Ray is the CEO of Jumpstart which is a government funded "non profit" that was formed to invest in and advise early stage companies/startups. Jumpstart is a great example of failures in government trying to create startups. Jumpstart has burned through $60m since its founding and has very little to show for it. Out of the $60m only $16m has actually been invested in companies. The rest has gone to pay their high salaries and overhead. ($8m out of their $11m budget goes to fund overhead and salaries. A private fund would never tolerate this but since it is gov funded, no one seems to notice and/or care).
Ray just gave himself a $30k raise to bring his total comp to $428k and the top ten people bring in over $2.3m. Despite these high salaries and enormous head count and overhead, there is hardly anyone on the staff with any startup success. After investing in close to 50 companies since 2004, there are few positive results and the RIO on the state money has been nonexistent.
There are groups like Jumpstart all over the country. They have produces results 10x that Jumpstart has on 10% of their budget. The reason you don't hear about them is they use their budgets wisely and don't have a 5 person marketing staff (Almost every other group like Jumpstart doesn't have 1 marketing person as they don't sell anything).
When Jumpstart was formed in 2004, its goal was that positive returns on their investments would make them self sufficient. This hasn't happened as they haven't had one positive exit after close to 50 companies.

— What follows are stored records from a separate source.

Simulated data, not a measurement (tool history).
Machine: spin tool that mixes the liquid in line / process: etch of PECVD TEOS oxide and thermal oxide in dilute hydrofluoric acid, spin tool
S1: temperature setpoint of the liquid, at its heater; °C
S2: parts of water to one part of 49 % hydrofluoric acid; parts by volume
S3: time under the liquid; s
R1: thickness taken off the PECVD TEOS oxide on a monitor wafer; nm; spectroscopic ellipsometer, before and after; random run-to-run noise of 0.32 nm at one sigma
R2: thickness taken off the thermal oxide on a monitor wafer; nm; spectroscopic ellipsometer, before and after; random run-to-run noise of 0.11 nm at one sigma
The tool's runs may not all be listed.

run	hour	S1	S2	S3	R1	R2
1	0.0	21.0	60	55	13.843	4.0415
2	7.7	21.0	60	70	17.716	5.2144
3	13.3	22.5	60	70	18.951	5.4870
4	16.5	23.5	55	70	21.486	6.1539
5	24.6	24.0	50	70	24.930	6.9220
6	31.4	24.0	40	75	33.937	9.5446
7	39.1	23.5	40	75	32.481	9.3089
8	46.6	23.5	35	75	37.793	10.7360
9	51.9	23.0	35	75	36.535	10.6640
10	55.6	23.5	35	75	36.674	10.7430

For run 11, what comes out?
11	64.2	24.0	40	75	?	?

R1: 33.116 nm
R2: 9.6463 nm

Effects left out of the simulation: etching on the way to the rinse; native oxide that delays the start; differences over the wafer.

No private fund in the world would accept no returns after 6 years and $60 burned though and they would never tolerate that 75% of the fund went to fund overhead vs. 25% of the funds invested in companies.
If you do your research, you will realize that Jumpstart is a huge failure for the tax payers of Ohio. I am not against using gov money for economic development however, in Ohio, it isn't getting to the companies that need it, it is tied up in the many government groups who admin the money while paying themselves salaries. Despite the fact that Jumpstart has 35 employees where the vast majorities are making tremendously more than they have ever made in the private sector, almost no who works there has had any success founding a startup.
I don't mind that Ohio spends so much toward spurring startups; I mind that it is wasted. I hope the true and proven entrepreneurs' voices on this panel drowned out Ray's.